I don't see this happening to Steam for quite some time, but it applies pretty much everywhere. Dealing with a dying company isn't likely to accomplish a whole lot.
*Protected from lawsuits relating to their employer, anyways. Obviously if they've personally wronged you, it's a different story.
How are sites slashdotted when nobody reads TFAs?
Hypthotically speaking, from what I've heard about the game, even my youngest (6) would enjoy the game (and would even progress this past weekend to the start tribes level herself). My second youngest would also love the game, and make it even further than that, loving the game. My 15 year old would also enjoy many hours in the game. Myself and my girlfriend would also have truly enjoyed the game, and make it to the tribes level, although not as far as my kids, and are looking forward to playing it further. All ages would seem to enjoy the game, and find value in it. Hypothetically.
If it were sale for $30, and no silly DRM, we would have bought a copy, but we didn't. The online game play looks very interesting, but with the DRM we won't bother to find that out, sadly. The torrented version (I hear) plays fine for single player, with no authentication hassles.
I bought Half-Life 2 a few years back, when I was living in a small cottage. Years later, no chance in hell of finding the box, my son asked me to play the game. After failing to find the original discs, I started a torrent going (I mean at least I could, hypothetically), but remembered that along with the lost boxed copy of Half-Life was an associated Steam account. I guessed at my probable username/password, and got in successfully. I realized I could now not just download patches (which used to take forever on my satellite internet in the boonies :), but I could also install the whole game from scratch. On multiple computers in the house. (With four kids, mobility between the PC's is very helpful). I ended up installing it on four different computers. We never used (and presumably couldn't) use more than one copy at once. That's fine. We weren't looking to abuse our purchase. We weren't looking to run more than one copy at once. We just wanted to play our one copy, when and where we wanted, and Steam allowed just that, and with very fast downloads. We had many, many hours of enjoyment going through the levels together, taking turns. If they had chosen EA/Spore-like DRM, this would have never happened. That has a *huge* amount of value to me.
Plus, there was a fair bit of additional content (forgotten highway, Counterstrike, etc...) that weren't in my original box. And some pretty reasonably prices for some additional promotional games they had running.

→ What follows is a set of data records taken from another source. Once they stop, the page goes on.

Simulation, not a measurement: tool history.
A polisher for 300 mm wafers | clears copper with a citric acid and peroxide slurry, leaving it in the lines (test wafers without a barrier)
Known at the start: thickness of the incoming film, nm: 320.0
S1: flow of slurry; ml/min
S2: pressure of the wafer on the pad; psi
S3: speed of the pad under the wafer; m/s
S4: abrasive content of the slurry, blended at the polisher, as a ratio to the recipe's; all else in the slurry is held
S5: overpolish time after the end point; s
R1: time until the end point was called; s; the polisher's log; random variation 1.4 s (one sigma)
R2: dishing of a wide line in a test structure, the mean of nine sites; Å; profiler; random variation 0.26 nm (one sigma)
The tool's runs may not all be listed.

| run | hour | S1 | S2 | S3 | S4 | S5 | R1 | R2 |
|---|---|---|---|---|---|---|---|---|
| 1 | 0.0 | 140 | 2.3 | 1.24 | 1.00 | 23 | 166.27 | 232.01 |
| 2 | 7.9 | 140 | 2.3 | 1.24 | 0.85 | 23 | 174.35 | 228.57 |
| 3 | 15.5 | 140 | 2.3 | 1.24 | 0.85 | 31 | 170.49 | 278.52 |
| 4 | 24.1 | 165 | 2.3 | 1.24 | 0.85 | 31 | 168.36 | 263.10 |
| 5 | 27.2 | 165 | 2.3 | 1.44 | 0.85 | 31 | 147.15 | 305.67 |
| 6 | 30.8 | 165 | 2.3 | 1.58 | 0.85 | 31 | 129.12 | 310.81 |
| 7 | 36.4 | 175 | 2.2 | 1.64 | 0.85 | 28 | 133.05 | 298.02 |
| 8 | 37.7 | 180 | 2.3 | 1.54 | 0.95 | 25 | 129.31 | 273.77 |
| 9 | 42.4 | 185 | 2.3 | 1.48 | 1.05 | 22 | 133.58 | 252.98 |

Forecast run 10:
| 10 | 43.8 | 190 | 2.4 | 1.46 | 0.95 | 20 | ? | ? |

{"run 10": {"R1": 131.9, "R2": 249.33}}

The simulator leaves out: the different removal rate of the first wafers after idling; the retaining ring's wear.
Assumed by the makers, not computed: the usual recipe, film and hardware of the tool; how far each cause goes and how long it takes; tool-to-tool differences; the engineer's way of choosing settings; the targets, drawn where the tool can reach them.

To even lump Steam into the pile of steaming DRM out there seems insane to me, when I see someone criticize it. It lets me download and play the game I bought, anywhere, anytime, even though it's a big honkin' game.
I wish EA would wake up and smell the roses. Steam has proven that license management doesn't have to be offensive to users, but they still persist. Such a waste, especially for such a cool game. Sure, check my account's validity and in-use status when I run it (no two-copies-at-once for a single account) but let me download and run it from anywhere. I'm happy, you're happy. It's not freakin' rocket science in this day and age...
Love many, trust a few, do harm to none.
Pay 'em with DRM'd money. Put the bucks in a plastic bag with a EULA on the outside they can read that tells them under what conditions they can use the money you're sending in exchange for their DRM'd game.
When they receive enough DRM'd bucks they'll get the message.
In fact, I propose paying for all DRM'd media that way.
Fuck 'em. If they can do it to us, we can do it right back.
It's clear to me that this new DRM scheme has nothing to do with users and everything to do with the used game market. Spore would be pirated whether it had DRM or not, EA aren't stupid. Those are lost sales either way. However, the DRM scheme basically removes Spore from the used game shelves so any potential players that come along later on when it hits the bargain bins, will have to buy the legit EA copy and not the five dollar cheaper used. That's money out of Gamespots pocket and into EA's.
Online activation will be a win for EA and developers, they just have to get the balance right, and/or for the users to get used to it. Meanwhile, EB and Gamespot will be hurting.